We shall take first the passage, Mark 1.43—in the authorized version, ‘And he straitly charged him;’ in the revised, ‘And he strictly charged him,’ with ‘sternly’ in the margin. Literally, as it seems to me, it reads, and ought to be read, ‘And being angry’ or ‘displeased’ or ‘vexed’ ‘with him, he immediately dismissed him.’ There is even some dissatisfaction implied, I think, in the word I have translated ‘dismissed.’ The word in John 9.34, ‘they cast him out,’ is the same, only a little intensified
This adds something to the story, and raises the question, Why should Jesus have been angry? If we can find no reason for his anger, we must leave the thing as altogether obscure; for I do not know where to find another meaning for the word, except in the despair of a would—be interpreter.

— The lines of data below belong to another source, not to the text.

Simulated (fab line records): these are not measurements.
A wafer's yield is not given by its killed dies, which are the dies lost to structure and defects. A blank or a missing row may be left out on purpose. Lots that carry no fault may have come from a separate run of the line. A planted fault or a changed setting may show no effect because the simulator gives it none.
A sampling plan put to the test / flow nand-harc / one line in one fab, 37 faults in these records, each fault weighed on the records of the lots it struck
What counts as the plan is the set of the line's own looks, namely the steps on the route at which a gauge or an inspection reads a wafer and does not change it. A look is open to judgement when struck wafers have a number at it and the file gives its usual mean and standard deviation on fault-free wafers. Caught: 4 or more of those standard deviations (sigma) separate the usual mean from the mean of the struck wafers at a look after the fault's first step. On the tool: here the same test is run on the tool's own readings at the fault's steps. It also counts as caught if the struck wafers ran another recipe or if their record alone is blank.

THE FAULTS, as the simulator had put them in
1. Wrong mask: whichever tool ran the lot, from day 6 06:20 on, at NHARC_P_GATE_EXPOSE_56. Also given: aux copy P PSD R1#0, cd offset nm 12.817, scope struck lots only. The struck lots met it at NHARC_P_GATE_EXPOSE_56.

Jesus had cured the leper—not with his word only, which would have been enough for the mere cure, but was not enough without the touch of his hand—the Sinaitic version says ‘his hands’—to satisfy the heart of Jesus—a touch defiling him, in the notion of the Jews, but how cleansing to the sense of the leper! The man, however, seems to have been unworthy of this delicacy of divine tenderness. The Lord, who could read his heart, saw that he made him no true response—that there was not awaked in him the faith he desired to rouse: he had not drawn the soul of the man to his. The leper was jubilant in the removal of his pain and isolating uncleanness, in his deliverance from suffering and scorn; he was probably elated with the pride of having had a miracle wrought for him. In a word, he was so full of himself that he did not think truly of his deliverer.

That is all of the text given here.